Rabu, 30 Januari 2013

The economic news is not worse than expected

Everyone realizes that the very weak GDP growth (-.5%) reported for last year's fourth quarter was an anomaly and not a harbinger of recession, the product of sharp defense cutbacks and an inventory slowdown. That's why stocks today are unchanged, and Treasury yields are actually up a bit. The Q4/12 news is old history, and growth is almost certainly going to be stronger in the current quarter, and that's what counts for now. 


Today's ADP forecast of January private sector jobs growth was better than expected (192K vs. 165K), and as the chart above suggests, this points to Friday's private sector jobs gain to also be a bit better than the 169K expected. To be sure, job gains of 190K aren't anything to get excited about, but they are surely welcome, and this goes a long way to explaining why the market didn't take the GDP report as unexpectedly bad news. The economy is most likely still growing, albeit slowly.

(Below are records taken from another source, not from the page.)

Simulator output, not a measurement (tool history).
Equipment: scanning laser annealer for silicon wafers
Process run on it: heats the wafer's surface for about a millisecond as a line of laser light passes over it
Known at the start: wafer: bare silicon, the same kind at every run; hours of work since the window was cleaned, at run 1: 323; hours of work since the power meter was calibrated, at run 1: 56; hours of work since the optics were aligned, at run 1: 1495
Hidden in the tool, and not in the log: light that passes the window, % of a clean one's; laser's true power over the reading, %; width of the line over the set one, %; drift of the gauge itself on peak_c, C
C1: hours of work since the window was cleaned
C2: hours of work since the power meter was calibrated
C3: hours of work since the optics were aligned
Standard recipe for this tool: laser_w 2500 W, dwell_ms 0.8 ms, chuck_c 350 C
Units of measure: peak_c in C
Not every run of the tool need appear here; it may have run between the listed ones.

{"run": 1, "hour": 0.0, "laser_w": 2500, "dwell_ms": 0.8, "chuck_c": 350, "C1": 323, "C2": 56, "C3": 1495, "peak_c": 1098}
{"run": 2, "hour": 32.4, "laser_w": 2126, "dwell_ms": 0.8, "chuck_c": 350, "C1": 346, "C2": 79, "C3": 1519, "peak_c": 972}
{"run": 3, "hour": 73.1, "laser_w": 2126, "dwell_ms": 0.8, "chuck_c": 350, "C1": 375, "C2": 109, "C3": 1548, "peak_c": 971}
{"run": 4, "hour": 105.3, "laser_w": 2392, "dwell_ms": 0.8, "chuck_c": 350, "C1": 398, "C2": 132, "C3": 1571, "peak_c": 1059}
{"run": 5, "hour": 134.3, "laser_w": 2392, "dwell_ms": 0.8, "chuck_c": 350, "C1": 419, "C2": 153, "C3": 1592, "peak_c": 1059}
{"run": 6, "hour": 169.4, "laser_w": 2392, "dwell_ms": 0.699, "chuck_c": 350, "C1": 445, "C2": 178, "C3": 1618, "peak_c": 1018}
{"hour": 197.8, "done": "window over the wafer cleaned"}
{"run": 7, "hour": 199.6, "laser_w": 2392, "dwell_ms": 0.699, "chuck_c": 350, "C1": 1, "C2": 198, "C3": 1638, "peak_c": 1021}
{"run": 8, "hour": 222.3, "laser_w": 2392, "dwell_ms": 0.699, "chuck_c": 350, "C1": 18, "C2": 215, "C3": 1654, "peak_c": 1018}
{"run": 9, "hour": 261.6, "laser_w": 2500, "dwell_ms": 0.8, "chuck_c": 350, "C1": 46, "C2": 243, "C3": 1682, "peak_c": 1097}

The economy's real problem is displayed in the chart above, which compares the path of actual GDP growth (blue line) to what the long-term trend has been (red). By my calculations, the U.S. economy is now about 14% below where it perhaps could have been if fiscal and monetary policies had been more growth-friendly (e.g., lower tax burdens, less government spending, reduced regulatory burdens) and less manipulative (e.g., no QE infinity, less income redistribution). That's a shortfall of $2.25 trillion, or about $7,000 of annual income per capita, or about $20,000 per family, and that is real money to most folks. It's taken the form of a very slow recovery in jobs; if this had been a normal recovery there could have been well over 10 million more jobs by now.

So even though the economy continues to grow, we are losing ground relative to where we should or could be. This is a national tragedy, but it's not a reason for financial markets to collapse.


10-yr Treasury yields are still only 2%, and 5-yr real TIPS yields are still firmly negative. As the chart above suggests, this implies that the market is braced for GDP growth to be miserable (as low as zero, possibly) over the next few years. With expectations like these, GDP growth of only 2-3% this year might actually turn out to be a positive surprise.

Today's FOMC announcement shows that the Fed shares the market's miserable expectations. Everyone, it seems, realizes that the U.S. economy is just not performing well, and there is little reason to expect any meaningful improvement for the foreseeable future.

If there is any silver lining to this cloud, it is the almost-universal agreement that we are stuck in a rut. When sentiment shifts so solidly to one extreme or another, the market becomes vulnerable to even the smallest sign that things are not conforming to expectations. When this might happen is anyone's guess, but I continue to believe that the economy is capable of exceeding the market's miserable expectations, which is why I remain invested in risk assets.

For all the glum news, it's not worse than the market expected, and that's good news.